As the world turns in Alabama politics, the 2013 Legislative Session is in the stretch run. The waning days will see the final passage of the 2014 budgets, which will begin in October.

The most controversial and pivotal issue of the session is the infamous Accountability Act. It has sent the legislative session into an acrimonious partisan stalemate. To recant the scenario, Republicans came forward with a controversial eight-page Education Flexibility Bill, which gave local school boards the option to opt out of strict state educational requirements. However, when the bill went to a conference committee, it grew into a 28-page bill that was completely different. It became a full fledged voucher bill which allows a $3,500 tax credit to parents who choose to send their children to private schools.

Democrats and the teachers union, AEA, claim the bill will destroy public education by diverting the state’s already paltry public education resources to private schools. The Republicans exerted their super majority muscle and ran roughshod over the Democrats and AEA in passing the measure.

Veteran lobbyists and Goat Hill observers have lamented that the overt cavalier stampeding of the minority has caused a deep discord never before seen around the Statehouse. Even the most effervescent and jovial legislators on both sides of the aisle appear subdued, less frivolous and unhappy. A somber cloud has set over the chambers and the losers are the lobbyists. Their pet special interest legislation has fallen victim to the slow down orchestrated by the distraught Democrats.
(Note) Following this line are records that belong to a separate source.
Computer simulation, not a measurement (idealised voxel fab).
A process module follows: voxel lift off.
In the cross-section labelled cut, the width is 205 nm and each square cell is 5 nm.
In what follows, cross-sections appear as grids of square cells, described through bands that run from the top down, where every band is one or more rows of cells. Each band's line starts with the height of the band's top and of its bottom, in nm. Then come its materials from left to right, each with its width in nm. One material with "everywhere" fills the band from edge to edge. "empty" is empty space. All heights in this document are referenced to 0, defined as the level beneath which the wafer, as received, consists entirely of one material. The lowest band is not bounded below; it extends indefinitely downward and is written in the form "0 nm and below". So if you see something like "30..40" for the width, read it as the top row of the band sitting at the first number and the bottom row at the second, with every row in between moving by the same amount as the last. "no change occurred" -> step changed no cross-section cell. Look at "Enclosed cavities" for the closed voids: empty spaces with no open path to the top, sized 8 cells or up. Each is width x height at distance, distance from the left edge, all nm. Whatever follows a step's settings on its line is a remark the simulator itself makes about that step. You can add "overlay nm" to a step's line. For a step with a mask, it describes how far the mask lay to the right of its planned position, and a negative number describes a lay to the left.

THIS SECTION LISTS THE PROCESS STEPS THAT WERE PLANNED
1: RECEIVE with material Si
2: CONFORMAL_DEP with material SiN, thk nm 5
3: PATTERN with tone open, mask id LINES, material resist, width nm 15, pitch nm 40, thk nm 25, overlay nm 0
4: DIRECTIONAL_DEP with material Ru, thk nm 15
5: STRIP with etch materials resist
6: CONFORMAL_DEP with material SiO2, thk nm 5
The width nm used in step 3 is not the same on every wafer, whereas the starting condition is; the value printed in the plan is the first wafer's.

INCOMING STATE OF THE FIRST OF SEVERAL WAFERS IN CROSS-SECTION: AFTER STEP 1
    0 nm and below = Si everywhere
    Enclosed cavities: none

Another topic of conversation around the Statehouse is the shocking victory of Mobile businessman Bill Hightower to an open senate seat in Mobile. Ben Brooks held the Republican seat but was elected to a Mobile Circuit Court judgeship last year.

Only Republicans ran for the open seat. It was assumed that powerful House member Jim Barton would easily win the open seat special election. Barton amassed and spent over $500,000 to Hightower’s $25,000. Despite being outspent 20 to 1, Hightower beat Barton 64% to 36%.

Lobbyists were stunned. They assumed the financial advantage would assure Barton’s win. However, with only a 9% turnout in a special election, one on one good old fashioned door to door retail politics prevailed over abundant slick television ads. Barton is probably still well known and popular with folks in Pensacola and Biloxi who watch Mobile television. However, Hightower got the most votes in District 35 in Mobile County.

It received a lot of attention in rural Alabama when Chief Justice Roy Moore ordered all circuit clerks’ offices in the state closed every Wednesday beginning March 20. It was his way of dealing with the short fall in funding for the state’s judicial system.

Whatever the final judgment is from the impending BP trial in New Orleans, Alabama will receive a windfall bonanza. The battle has already begun over how and where to spend or save the BP money. Some senators want to use the proceeds to pay back and build back up the Alabama Oil and Gas Trust Fund that they borrowed $437 million from last year. However, coastal area lawmakers argue that the money should go to their areas, which were the most harmed by the Deepwater Horizon oil spill.

The Gulf Coast area has some powerful allies on their side. Gov. Robert Bentley and Senate Majority Leader Del Marsh both have stated they believe any dollars paid by BP should go to the coast. There will be a fight over the money because it is a lot of money and it is one time money. State Sen. Trip Pittman who represents Baldwin County and whose district stands to gain the most under the BP bonanza tactfully stated, “There’s a lot of people that are going to look to that money to solve a lot of problems.”

There would have been even more money for Alabama if President Obama had not stepped in and played politics last year. The Obama administration proposed diverting money from the BP fines to a federal agency. Their efforts would give BP funds off the top to the Natural Resource Damage Assessment Fund. Under this proposal, the money would be retained by the federal government and would be spent on restoration of wildlife and habitats.

Under the Obama administration’s efforts to divert money to the Justice Department for ecological preservation, Louisiana and Florida would benefit. Alabama, Texas and Mississippi would lose. This is most likely due to the fact that Louisiana and Florida are the only two southern states with one Democratic senator.